Harvesting Wheat


This past March, Schlegel Greenhouse was approached by an out of state seed broker to propagate hemp seedlings for a farmer. While, this was presented as a simple transaction, it didn't take long until we came to the realization that nothing about this transaction would be simple.....

After our initial contact from the aforementioned broker, we received very little information of what this project would entail other than potential space requirements. During this time, we worked through the lengthy and complicated process of becoming a licensed seed distributor while awaiting more information. Two months after first contact with the broker, we finally had some details in place and the seeds were shipped to us with the expectation of immediate planting. 

When the seeds arrived we noticed wide variability in seed size and quality, but having not had an opportunity to grow with this particular cultivar before, had no data to refer to for seeing if this was common occurrence in the hemp industry. We also found the seed lot to be about 10% short. With the high seed costs we quickly notified the broker who arranged for more seeds to be sent from the distributor.

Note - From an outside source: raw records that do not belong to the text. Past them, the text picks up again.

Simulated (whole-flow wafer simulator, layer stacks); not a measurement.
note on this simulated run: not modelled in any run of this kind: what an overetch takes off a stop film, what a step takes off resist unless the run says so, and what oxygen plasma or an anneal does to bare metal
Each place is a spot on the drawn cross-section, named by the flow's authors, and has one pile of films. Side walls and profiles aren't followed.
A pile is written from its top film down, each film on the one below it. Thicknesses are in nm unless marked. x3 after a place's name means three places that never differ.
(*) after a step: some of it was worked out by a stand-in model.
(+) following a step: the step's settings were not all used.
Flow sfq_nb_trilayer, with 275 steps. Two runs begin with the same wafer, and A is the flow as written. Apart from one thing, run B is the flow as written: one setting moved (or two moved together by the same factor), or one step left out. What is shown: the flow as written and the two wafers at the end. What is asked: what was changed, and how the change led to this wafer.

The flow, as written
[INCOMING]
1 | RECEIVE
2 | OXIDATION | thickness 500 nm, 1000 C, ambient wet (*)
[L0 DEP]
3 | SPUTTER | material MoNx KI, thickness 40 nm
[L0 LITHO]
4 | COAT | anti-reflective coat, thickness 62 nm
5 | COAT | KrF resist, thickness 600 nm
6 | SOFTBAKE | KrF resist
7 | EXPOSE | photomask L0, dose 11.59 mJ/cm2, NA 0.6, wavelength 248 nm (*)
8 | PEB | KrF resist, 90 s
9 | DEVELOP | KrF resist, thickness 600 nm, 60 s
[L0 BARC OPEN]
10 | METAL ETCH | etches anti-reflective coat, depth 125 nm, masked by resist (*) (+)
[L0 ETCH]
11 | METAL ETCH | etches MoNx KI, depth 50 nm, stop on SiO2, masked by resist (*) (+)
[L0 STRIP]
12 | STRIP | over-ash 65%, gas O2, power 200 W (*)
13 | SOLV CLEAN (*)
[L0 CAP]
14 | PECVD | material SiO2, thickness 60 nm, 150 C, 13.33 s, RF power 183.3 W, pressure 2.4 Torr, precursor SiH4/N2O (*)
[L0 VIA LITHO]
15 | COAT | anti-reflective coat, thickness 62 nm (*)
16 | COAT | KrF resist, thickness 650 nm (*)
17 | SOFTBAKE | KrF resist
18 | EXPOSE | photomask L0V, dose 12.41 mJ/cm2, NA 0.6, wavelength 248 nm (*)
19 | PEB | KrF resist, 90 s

After about 1 week we started to notice roughly 50% of the seed had germinated. 1 week after that about 15% more broke through the soil. All seedlings that germinated were widely variable in both size and quality but through our over 45 years of horticultural experience we were confident in our abilities to turn these plants around and finish them to the customer's satisfaction.  The original batch of seeds sent to us ended up germinating at widely variable rates but ended up at around 65% germination. The replacement batch fared far worse at less than 10% viability. Once all viable seeds germinated, the farmer wants to see how his investment is doing and realizes his plans were built on a false foundation. He would be lucky to get half of his projected yields on his first crop. ​

Delivery day of the product arrived later than expected due to the high amount of rain and we were notified to deliver less than 24 hours before delivery. We are given the address for the delivery and were expected to speak with the farmer and we discover that he is working with a sharecropper to plant and harvest this CBD rich hemp. The farmer we had been communicating with and sharing information with was nowhere to be found. We left our invoice with the agreed upon amount for our work on the farmers crop. The farmer decides that he is going to change the terms of his original agreement between his broker and us (the propagator) and only pay for the seedlings that were viable which he determined was 55%. 

So all told we have four parties involved in this transaction and not one of them could consider themselves satisfied or serviced in any conceivable way. The broker lost his share of the sale of the seed and ended up losing money and a customer. The out of state seed distributor damaged their reputation as a source for viable seed. The farmer and his investors won't come close to reaching the yields expected. And the propagator is left holding half of the bill for the labor and plant care materials used on the sourced seed. An overall negative experience for all parties involved. 

So what did we learn? Ethical and professional business practices are not easily obtained in this emerging industry. You talk to any individual who has been involved in this industry's infancy and they all will tell you a story very similar to this one. That's where Hoosier Boy Hemp Co. is looking to provide a service. Using our resources, extensive research, collaboration with local organizations, and over 45 years of high-quality plant production experience, we can help farmers navigate the complicated agricultural challenges associated with hemp. We will provide farmers with resources, corporate partnerships, and a community that can be trusted and relied upon.